Joe Biden Giving Companies Second Chance at Outsourcing U.S. Jobs

by JOHN BINDER 16 Mar 2021

President Joe Biden is giving companies a second chance at outsourcing American jobs to foreign H-1B visa workers.

The United States Citizenship and Immigration Services (USCIS) announced that the agency will allow companies to reapply for foreign H-1B visa workers who were previously denied such visas when they applied for them over the last four years of former President Trump’s administration.

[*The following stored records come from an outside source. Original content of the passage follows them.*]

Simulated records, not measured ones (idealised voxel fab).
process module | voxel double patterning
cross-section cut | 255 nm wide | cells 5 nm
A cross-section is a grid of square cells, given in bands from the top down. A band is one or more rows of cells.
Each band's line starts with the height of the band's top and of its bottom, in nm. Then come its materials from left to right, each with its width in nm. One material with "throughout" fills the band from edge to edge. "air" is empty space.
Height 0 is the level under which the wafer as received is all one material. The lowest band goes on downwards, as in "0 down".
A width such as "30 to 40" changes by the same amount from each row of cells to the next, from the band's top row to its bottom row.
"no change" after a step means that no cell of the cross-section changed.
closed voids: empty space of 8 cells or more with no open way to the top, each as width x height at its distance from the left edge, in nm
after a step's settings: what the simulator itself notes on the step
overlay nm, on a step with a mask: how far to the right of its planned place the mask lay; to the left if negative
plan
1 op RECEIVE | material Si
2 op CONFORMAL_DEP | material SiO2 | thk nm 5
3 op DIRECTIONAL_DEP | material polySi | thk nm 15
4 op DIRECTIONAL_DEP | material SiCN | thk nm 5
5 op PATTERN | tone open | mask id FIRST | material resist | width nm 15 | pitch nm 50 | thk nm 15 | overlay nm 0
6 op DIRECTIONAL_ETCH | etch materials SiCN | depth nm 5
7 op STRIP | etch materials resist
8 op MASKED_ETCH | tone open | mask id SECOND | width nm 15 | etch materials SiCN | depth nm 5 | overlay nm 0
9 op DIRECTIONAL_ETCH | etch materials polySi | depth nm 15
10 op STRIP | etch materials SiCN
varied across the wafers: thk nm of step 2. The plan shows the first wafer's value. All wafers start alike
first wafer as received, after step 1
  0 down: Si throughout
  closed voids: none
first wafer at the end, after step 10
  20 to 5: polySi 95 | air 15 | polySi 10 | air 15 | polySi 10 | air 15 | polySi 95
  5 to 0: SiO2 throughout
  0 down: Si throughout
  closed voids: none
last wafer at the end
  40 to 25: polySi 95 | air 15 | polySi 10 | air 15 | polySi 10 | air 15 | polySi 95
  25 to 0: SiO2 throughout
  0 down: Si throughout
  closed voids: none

USCIS rescinded three reforms pertaining to the H-1B visa program, which has been readily used for years by companies to replace Americans in high-paying white-collar jobs. The reforms helped prevent multinational corporations from using Indian outsourcing firms to grab loads of foreign H-1B visa workers to fill U.S. jobs.

Now, eligible companies that were denied H-1B visas under each of the reforms can appeal the denial in the hopes of nabbing foreign visa workers. Lawyers who represented outsourcing firms told Law360 that at least 75 percent of H-1B denials in the last few years were a result of Trump’s reforms.

“Do we really need to invite the HCL, Tatas, and Wipros to reapply for all the H-1Bs that were rejected during the Trump years,” the group White Collar Workers of America wrote in a post online, referencing the Indian outsourcing firms set to benefit from the move.

“All of those H-1Bs were rejected for a reason, to fight outsourcing companies who abuse the H-1B lottery and game the system,” the group continued.

Last month, the Biden administration rescinded a Trump reform that prevented companies from bringing entry-level computer programmers to the U.S. to fill jobs on the H-1B visa, noting that the occupation did not meet the program’s “specialty occupation” requirement.

Soon after the 2020 presidential election, the business lobby began asking Biden to end Trump’s reforms to the H-1B visa program in the hopes they can maximize profits by outsourcing labor.

There are about 650,000 foreign H-1B visa workers in the U.S. at any given time. Americans are often laid off in the process and forced to train their foreign replacements, as highlighted by Breitbart News. More than 85,000 Americans annually potentially lose their jobs to foreign labor through the H-1B visa program.

Analysis conducted in 2018 discovered that 71 percent of tech workers in Silicon Valley, California, are foreign-born, while the tech industry in the San Francisco, Oakland, and Hayward area is made up of 50 percent foreign-born tech workers. Up to 99 percent of foreign H-1B visa workers imported by the top eight outsourcing firms arrive from India.